* [RFC PATCH] micro-optimize __procfdname
@ 2016-02-21 11:41 Alexander Monakov
2016-03-05 5:24 ` Rich Felker
0 siblings, 1 reply; 9+ messages in thread
From: Alexander Monakov @ 2016-02-21 11:41 UTC (permalink / raw)
To: musl
Hello,
I've noticed that internal function __procfdname can be slightly cleaned up by
filling the supplied buffer right-to-left and returning the last filled
position. The patch below implements what I have in mind, and changes one
call site to demonstrate (I'll be happy to submit a patch that converts all
calls, if overall this change is desirable).
diff --git a/src/internal/procfdname.c b/src/internal/procfdname.c
index 697e0bd..cfb3f90 100644
--- a/src/internal/procfdname.c
+++ b/src/internal/procfdname.c
@@ -1,13 +1,9 @@
-void __procfdname(char *buf, unsigned fd)
+char *__procfdname_impl(char *buf, unsigned fd)
{
- unsigned i, j;
- for (i=0; (buf[i] = "/proc/self/fd/"[i]); i++);
- if (!fd) {
- buf[i] = '0';
- buf[i+1] = 0;
- return;
- }
- for (j=fd; j; j/=10, i++);
- buf[i] = 0;
- for (; fd; fd/=10) buf[--i] = '0' + fd%10;
+ *buf = 0;
+ do *--buf = '0' + fd % 10;
+ while (fd /= 10);
+ for (int i = 13; i >= 0; i--)
+ *--buf = "/proc/self/fd/"[i];
+ return buf;
}
diff --git a/src/internal/procfdname.h b/src/internal/procfdname.h
index e69de29..6d3c6e2 100644
--- a/src/internal/procfdname.h
+++ b/src/internal/procfdname.h
@@ -0,0 +1,9 @@
+#ifndef PROCFDNAME_H
+#define PROCFDNAME_H
+
+char *__procfdname_impl(char *, unsigned);
+
+#define procfdbufsize sizeof "/proc/self/fd/0123456789" + (3 * (sizeof(int)-4))

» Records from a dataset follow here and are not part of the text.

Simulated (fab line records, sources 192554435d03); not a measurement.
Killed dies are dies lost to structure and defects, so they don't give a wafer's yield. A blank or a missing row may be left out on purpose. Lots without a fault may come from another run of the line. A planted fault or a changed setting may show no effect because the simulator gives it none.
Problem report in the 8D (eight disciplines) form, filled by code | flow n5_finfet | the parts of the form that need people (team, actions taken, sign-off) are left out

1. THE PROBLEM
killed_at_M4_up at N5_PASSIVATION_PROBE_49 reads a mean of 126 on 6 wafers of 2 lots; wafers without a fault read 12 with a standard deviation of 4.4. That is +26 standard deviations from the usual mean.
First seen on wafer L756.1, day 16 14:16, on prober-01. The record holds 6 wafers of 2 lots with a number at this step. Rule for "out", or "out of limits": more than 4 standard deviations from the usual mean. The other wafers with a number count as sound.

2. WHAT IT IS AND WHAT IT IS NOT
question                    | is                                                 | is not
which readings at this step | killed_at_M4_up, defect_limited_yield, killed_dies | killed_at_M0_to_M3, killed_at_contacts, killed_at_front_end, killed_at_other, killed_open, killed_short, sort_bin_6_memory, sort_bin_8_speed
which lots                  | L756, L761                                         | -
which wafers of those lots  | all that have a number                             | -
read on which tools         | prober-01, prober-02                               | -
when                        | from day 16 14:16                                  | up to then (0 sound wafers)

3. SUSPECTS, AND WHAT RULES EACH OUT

+#define procfdname(buf, fd) __procfdname_impl(buf + procfdbufsize - 1, fd)
+
+#endif
diff --git a/src/process/fexecve.c b/src/process/fexecve.c
index 6507b42..88e6b9d 100644
--- a/src/process/fexecve.c
+++ b/src/process/fexecve.c
@@ -1,13 +1,11 @@
#include <unistd.h>
#include <errno.h>
-
-void __procfdname(char *, unsigned);
+#include "procfdname.h"
int fexecve(int fd, char *const argv[], char *const envp[])
{
- char buf[15 + 3*sizeof(int)];
- __procfdname(buf, fd);
- execve(buf, argv, envp);
+ char buf[procfdbufsize];
+ execve(procfdname(buf, fd), argv, envp);
if (errno == ENOENT) errno = EBADF;
return -1;
}
^ permalink raw reply [flat|nested] 9+ messages in thread
* Re: [RFC PATCH] micro-optimize __procfdname
2016-02-21 11:41 [RFC PATCH] micro-optimize __procfdname Alexander Monakov
@ 2016-03-05 5:24 ` Rich Felker
2016-03-05 5:42 ` Alexander Monakov
0 siblings, 1 reply; 9+ messages in thread
From: Rich Felker @ 2016-03-05 5:24 UTC (permalink / raw)
To: musl
On Sun, Feb 21, 2016 at 02:41:21PM +0300, Alexander Monakov wrote:
> Hello,
>
> I've noticed that internal function __procfdname can be slightly cleaned up by
> filling the supplied buffer right-to-left and returning the last filled
> position. The patch below implements what I have in mind, and changes one
> call site to demonstrate (I'll be happy to submit a patch that converts all
> calls, if overall this change is desirable).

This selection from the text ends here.